Permission Slips

Hartlepool’s stunning Marina

Notes on walks, listening, and who really gets to use space

Picture this.

We’re known locally for activating community spaces.
We’ve even been held up — slightly awkwardly — as examples of how to do this kind of work well.

We do things properly.

Risk assessments.
Insurance.
Safeguarding.
Cross the t’s. Dot the i’s.

All sensible. All necessary.

But it starts to feel faintly ridiculous when you realise what we’re actually planning.

Not a residential.
Not climbing or kayaking.
Not anything high risk.

Just a walk.



We’re taking a group of Year 4 children from Eskdale Primary School to visit a nearby space and ask what they think.

What they notice.
What feels good.
What doesn’t.
What they’d change.

Nothing fancy.

Just a walk and a conversation.

Some of them have never been to this part of town before.

Which always surprises me, because it’s not that far away.

But that’s how place works.

You don’t know what you don’t know.

Even “free” destinations aren’t really free once you factor in buses, lifts, parking, lunch money, the small costs that quietly add up.

Your world can become — or stay — very small without you realising.

Sometimes the most useful thing you can do isn’t build anything new.

It’s just widen the map a little.



And yet, before we even step outside, there’s paperwork.

Risk assessments.
Liability conversations.
Public liability insurance.
Emails about who is responsible for what patch of grass.

Listening, apparently, carries risk.

Then comes the stranger question:

Who actually owns the land we’re walking on?

Not fenced-off fields.
Not private property.

Just the everyday bits of town hundreds of people use every day.

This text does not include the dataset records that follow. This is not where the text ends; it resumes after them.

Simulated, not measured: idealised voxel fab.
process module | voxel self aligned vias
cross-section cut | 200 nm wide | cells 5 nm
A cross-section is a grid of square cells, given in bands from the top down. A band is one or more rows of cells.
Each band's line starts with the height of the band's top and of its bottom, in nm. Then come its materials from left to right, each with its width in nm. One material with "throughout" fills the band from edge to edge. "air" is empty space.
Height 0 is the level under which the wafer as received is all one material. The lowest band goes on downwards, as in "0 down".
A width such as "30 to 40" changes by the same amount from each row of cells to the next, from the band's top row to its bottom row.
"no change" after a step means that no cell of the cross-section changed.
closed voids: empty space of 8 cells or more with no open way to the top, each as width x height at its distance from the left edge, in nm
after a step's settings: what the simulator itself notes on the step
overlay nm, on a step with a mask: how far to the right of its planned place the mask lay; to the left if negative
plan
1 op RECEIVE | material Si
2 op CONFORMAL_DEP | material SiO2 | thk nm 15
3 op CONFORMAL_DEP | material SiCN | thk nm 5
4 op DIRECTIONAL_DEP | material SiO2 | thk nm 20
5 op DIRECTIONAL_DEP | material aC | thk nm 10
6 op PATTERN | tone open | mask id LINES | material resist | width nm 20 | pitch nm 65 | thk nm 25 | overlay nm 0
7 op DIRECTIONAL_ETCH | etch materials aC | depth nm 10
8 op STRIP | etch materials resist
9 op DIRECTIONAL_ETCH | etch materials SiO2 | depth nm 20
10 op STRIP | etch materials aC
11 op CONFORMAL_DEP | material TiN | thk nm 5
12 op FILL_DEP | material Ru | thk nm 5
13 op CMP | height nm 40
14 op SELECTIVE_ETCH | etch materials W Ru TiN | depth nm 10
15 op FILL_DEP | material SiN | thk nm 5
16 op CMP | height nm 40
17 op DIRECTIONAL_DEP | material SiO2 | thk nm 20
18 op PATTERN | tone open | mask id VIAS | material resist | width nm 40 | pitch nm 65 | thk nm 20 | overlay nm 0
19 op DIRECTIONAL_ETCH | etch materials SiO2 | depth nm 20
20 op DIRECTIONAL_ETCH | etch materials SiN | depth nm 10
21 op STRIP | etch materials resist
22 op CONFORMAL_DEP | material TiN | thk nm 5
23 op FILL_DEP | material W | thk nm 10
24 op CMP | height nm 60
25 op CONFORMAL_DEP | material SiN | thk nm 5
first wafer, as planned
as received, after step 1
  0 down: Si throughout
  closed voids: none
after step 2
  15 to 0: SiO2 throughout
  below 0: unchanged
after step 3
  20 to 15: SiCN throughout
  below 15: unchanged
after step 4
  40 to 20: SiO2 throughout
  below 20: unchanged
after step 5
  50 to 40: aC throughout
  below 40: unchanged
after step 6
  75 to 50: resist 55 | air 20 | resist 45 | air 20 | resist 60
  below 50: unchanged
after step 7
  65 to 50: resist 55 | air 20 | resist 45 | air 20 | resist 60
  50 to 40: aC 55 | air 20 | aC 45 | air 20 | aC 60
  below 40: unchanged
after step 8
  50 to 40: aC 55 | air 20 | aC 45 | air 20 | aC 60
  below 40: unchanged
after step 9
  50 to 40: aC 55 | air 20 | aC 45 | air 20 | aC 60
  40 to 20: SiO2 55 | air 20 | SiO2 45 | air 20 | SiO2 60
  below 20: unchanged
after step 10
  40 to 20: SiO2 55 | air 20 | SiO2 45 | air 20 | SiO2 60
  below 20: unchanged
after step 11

Paths. Verges. The edge of a park. The space between school and shops.

Public in every practical sense.

But once you need formal permission, things get fuzzy.

Council?
School?
Housing?
Someone else?

No one’s quite sure.

It’s strange how quickly “just a walk” turns into emails, phone calls, and a small detective story about land ownership.

All before you’ve even stepped outside.



The irony is, the reason we’re doing this walk at all comes from the insight we’ve been gathering with young people and families.

And the story isn’t what most systems expect.

At Eskdale, the children helped design the questions themselves.

What came back wasn’t “we’re inactive”.

It was something else entirely.

Families walking the dog twice a day.
Kids scootering to school.
Parents on their feet all shift.
Grandparents walking to the shops.

Movement everywhere.

Just not the kind that shows up in participation statistics.

Barriers weren’t motivation.

They were time, confidence, dignity — and narrow ideas about what “counts” as activity

One conversation our community researcher Gareth shared has stuck with me.

Three girls talking about PE.

Not “I don’t like sport.”

“I don’t like PE because we’re not allowed to wear a hoodie outside.”

Not performance.
Not effort.

Dignity.

Feeling comfortable.
Feeling exposed.

Small things that quietly say:
this isn’t really for you.



With the Wadokai group — slightly older kids — the lens shifted again.

They didn’t talk about facilities first.

They talked about signals.

Litter.
Broken glass.
Noise.
Dog mess.
Spaces that felt uncared for.

Places that technically exist… but don’t invite you in.

You could almost hear the calculation happening as they described their doorstep:

Is this place for me or not?

Positive memories were often somewhere else in town.

Not the spaces right outside their front door.

Nature — trees, grass, green bits — was one of the few things that consistently felt welcoming



The more we listened, the more a simple idea kept surfacing.

Not access.

Not provision.

Permission.

Permission to step outside.
Permission to hang around.
Permission to try something.
Permission to feel like you belong.

Most people are already moving.

They’re already doing their best with the conditions they’ve got.

The work isn’t persuading them to change.

It’s making spaces feel like they’re theirs in the first place



Which brings me back to the paperwork.

Because here we are, as adults, needing permission too.

Permission to walk.
Permission to listen.
Permission to ask children what they think about their own streets.

Different level.

Same pattern.

It’s hard not to be bemused by the symmetry.

We spend weeks talking about helping young people feel confident enough to use space…

…while we’re filling in forms just to step into it ourselves.



Maybe the first step in place-based work isn’t a programme or an intervention.

Maybe it’s simpler.

Maybe it’s just removing friction.

Making it easy to step outside.

Making it obvious you’re welcome.

Sometimes that starts with a park.

Sometimes with a conversation.

Sometimes with nothing more complicated than a walk.